The chimera we call college readiness

The stated goal of the Bill and Melinda Gates Foundation is to “support innovation that can improve U.S. K-12 public schools and ensure that students graduate from high school ready to succeed in college.” College readiness has become a rallying cry for educational reformers. Educational administrators know that their positions may hinge upon convincing parents and higher-ups that their particular programs are improving college readiness.

But what does it mean to improve college readiness? When the verbiage is stripped away from reports on this issue, what remains tends to be lists of test scores: ACT and SAT scores, state test scores, PARCC scores*, EXPLORE scores, MAP scores, AIMSWEB scores, ACCESS scores, and other scores are all used to document progress toward college readiness.

Educational leaders keep spinning their stories, finding the data that supports their case and continued employment. If a district takes enough tests, some positive data will emerge. The other data tends to become footnotes in reports.

Unfortunately, scores are not readiness. Scores are not innovations that improve schools. Score not only do not ensure that students graduate from high school ready to succeed in college, they may keep students out of the colleges of their choice. In and of themselves, scores may even be anti-college readiness. The pursuit of scores took around 10% of my last school year, time that might otherwise have been dedicated to instruction.

The meaning of scores may not be straightforward, either. A review of middle school scores in the Illinois state report cards for the years 2012 to 2013 shows a precipitous drop in score results. The state obviously changed how scores were calculated between those years. Scores fell almost across the board – and many school scores fell over 30 points. For example, North Boone Middle school fell from 82% to 51% meeting and exceeding requirements. The whole state fell 23 percentage points.
northboone
From the Illinois interactive report card, http://iirc.niu.edu/Classic/School.aspx?schoolId=040042000261001.

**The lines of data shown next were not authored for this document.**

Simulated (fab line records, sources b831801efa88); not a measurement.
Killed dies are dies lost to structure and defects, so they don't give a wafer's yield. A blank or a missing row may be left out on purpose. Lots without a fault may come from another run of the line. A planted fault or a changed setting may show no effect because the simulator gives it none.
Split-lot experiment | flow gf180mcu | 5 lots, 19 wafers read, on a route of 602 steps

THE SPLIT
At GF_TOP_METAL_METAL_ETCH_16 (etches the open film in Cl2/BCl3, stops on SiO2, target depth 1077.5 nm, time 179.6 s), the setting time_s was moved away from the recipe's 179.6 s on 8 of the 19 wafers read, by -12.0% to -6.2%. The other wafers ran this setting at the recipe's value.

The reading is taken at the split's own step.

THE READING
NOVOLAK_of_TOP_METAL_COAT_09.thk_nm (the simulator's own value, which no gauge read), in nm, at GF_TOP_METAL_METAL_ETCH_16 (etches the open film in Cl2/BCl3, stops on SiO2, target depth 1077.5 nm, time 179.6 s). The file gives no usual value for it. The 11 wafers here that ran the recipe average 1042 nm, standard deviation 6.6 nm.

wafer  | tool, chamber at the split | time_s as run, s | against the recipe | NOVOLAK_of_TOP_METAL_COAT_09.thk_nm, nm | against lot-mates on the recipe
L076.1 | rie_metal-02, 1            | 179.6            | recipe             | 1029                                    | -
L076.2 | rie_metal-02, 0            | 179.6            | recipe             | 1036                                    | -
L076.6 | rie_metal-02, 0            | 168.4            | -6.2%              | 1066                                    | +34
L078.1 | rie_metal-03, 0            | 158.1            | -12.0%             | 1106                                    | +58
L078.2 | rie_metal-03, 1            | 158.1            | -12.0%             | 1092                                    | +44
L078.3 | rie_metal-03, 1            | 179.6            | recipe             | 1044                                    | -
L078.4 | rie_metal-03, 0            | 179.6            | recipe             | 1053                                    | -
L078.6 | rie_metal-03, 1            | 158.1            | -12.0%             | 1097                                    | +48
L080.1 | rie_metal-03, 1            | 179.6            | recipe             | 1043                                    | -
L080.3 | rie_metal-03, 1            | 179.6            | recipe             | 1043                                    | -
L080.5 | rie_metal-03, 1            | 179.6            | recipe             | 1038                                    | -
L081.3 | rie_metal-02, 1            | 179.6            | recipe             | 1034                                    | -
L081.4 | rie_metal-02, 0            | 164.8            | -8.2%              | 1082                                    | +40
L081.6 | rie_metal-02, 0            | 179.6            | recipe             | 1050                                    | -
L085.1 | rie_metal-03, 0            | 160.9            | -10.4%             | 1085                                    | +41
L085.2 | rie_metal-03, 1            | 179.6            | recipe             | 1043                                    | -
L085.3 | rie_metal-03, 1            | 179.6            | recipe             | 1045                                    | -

We are not exactly inventing numbers but we are not presenting enduring truths either.

Yet the solutions presented for our numerous, complex educational challenges seem to mostly involve new and better test preparation methods designed to get higher scores. I am reminded of the joke about the man looking for his car keys:

A cop walking his beat one night finds a man down on his knees, searching for something on the street.
“What are you doing?” The cop asks.
“Looking for my car keys,” says the man.
The cop helps him look for awhile without success, then says, “Think back. Where were you when you last had your keys?”
“I don’t know,” the man answers. “Down the block on the other side over there, I think.”
“Then, why are you looking here?” the perplexed cop asks.
“Because the light is better under the streetlight,” the man answers.

This hackneyed joke fits today’s educational climate perfectly. Current strategies usually involve forming committees and discussing the problems that are keeping test scores down – without regard to whether or not test scores are actually the problem. These groups then brainstorm ways to improve test scores. No one asks whether raising test scores is the best or right strategy. We are told the higher test scores are necessary to prepare students for college. We are told that all students must be made college ready.

Rather than forming multiple committees and launching into lengthy debates about where the test went wrong, though, and why not all of our students are ready for college, I know what we ought to try first: Take 20 students at random from a failing school and have each student try to read one page of their science book aloud. Then check for understanding. A lot of students can pronounce words that are pretty much nonsense syllables to them. Repeat this page-reading exercise in other subject areas. This is so basic I feel stupid writing it down, but many people who ought to be smarter seem to miss a large point nowadays: If you can’t even understand the simplest paragraphs in your textbook, learning new material becomes hard — or even impossible.

Students who cannot understand their books are not going to succeed in college, no matter how many points we add to their scores.

*Except the PARCC scores still don’t seem to be back. Where are those numbers? I suspect the fail rate was so high that the persons responsible for this test can’t find any way to spin the results.